I'm going to pick "whatever else". The part that most successfully created a false narrative (successfully enough to get Trekky and Saddam supporting it - make of that what you will) is of course the implication that Trump somehow showed a lack of understanding of American history. He simply did not - a new meaning was forced onto his words, and so far it backfired on the media that tried it.
The article is off to a fantastic start with 'Remarks by Donald Trump, aired Monday, showed presidential uncertainty about the origin and necessity of the Civil War, a defining event in U.S. history with slavery at its core.' The Daily Progress (lol, that name) attempts to conflate the idea that the Civil War may have been preventable with uncertainty about why it happened in the first place. It's a cheap attempt at manipulating Trump's actual message.
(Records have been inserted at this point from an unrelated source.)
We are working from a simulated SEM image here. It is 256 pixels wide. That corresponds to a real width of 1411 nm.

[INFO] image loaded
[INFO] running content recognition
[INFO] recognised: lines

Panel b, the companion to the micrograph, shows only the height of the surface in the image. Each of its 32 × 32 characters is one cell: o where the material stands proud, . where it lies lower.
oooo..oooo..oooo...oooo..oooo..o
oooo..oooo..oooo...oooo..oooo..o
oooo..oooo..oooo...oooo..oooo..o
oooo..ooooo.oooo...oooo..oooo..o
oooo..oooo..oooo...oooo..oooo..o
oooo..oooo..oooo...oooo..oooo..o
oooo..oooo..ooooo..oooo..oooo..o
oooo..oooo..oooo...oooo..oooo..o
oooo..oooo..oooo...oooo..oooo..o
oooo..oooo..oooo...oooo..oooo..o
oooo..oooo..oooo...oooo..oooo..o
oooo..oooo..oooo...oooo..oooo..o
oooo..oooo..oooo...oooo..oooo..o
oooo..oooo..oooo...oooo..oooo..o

People don't realize, you know, the Civil War, if you think about it, why? People don't ask that question, but why was there the Civil War? Why could that one not have been worked out?i genuinely don't understand how it's unreasonable to characterize this remark as expressing uncertainty about why the civil war happened and why it could not have been prevented; or, "uncertainty about the origin and necessity of the civil war."
1) "People don't realize, you know, the Civil War, if you think about it, why? People don't ask that question, but why was there the Civil War?" <- uncertainty about the origin
2) "Why could that one not have been worked out?" <- uncertainty about necessity
not even trying to be snide here. am i missing something? this all seems like textbook journalism to me.
ninja edit: are you interpreting trump as saying "People don't realize, you know, the Civil War, if you think about it, why [couldn't it have been worked out peacefully]? People don't ask that question, but why was there [a violent civil war instead of a political arbitration]? Why could that one not have been worked out?"
'"People don't ask that question, but why was there the Civil War? Why could that one not have been worked out?"
In fact, the causes of the Civil War are frequently discussed, from middle school classrooms to university lecture halls and in countless books. Immigrants seeking to become naturalized are sometimes asked to name a cause of the war in their citizenship tests .'
Again, we go from "People don't really talk about why this couldn't have been worked out" (regardless of whether this statement is true or not) to "lol he thinks history isn't taught in schools and also IMMIGRANTS KNOW THIS DU-UH".
he doesn't say people don't talk about why it couldn't have been worked out; he says people don't really talk about why it happened. both statements are categorically false. lots of people have spent a great deal of time talking about both. it's an odd statement for the president of the united states to make.
why the civil war happened, and why it couldn't be worked out, are questions that historians and political science have been asking themselves, and teaching in americans schools, since it happened.
it seems like what you want media outlets to do is
not take the president's words at face value and instead try to come up with the most charitable possible interpretation of what he says so as not to embarrass him. i don't get how that's avoiding false narratives. that sounds like agitprop.
i guess ultimately i again agree with rooster: being shitty at communicating his thoughts isn't on anyone but him. it's not the media's job to be his friend and parse his words into whatever makes him look the least stupid.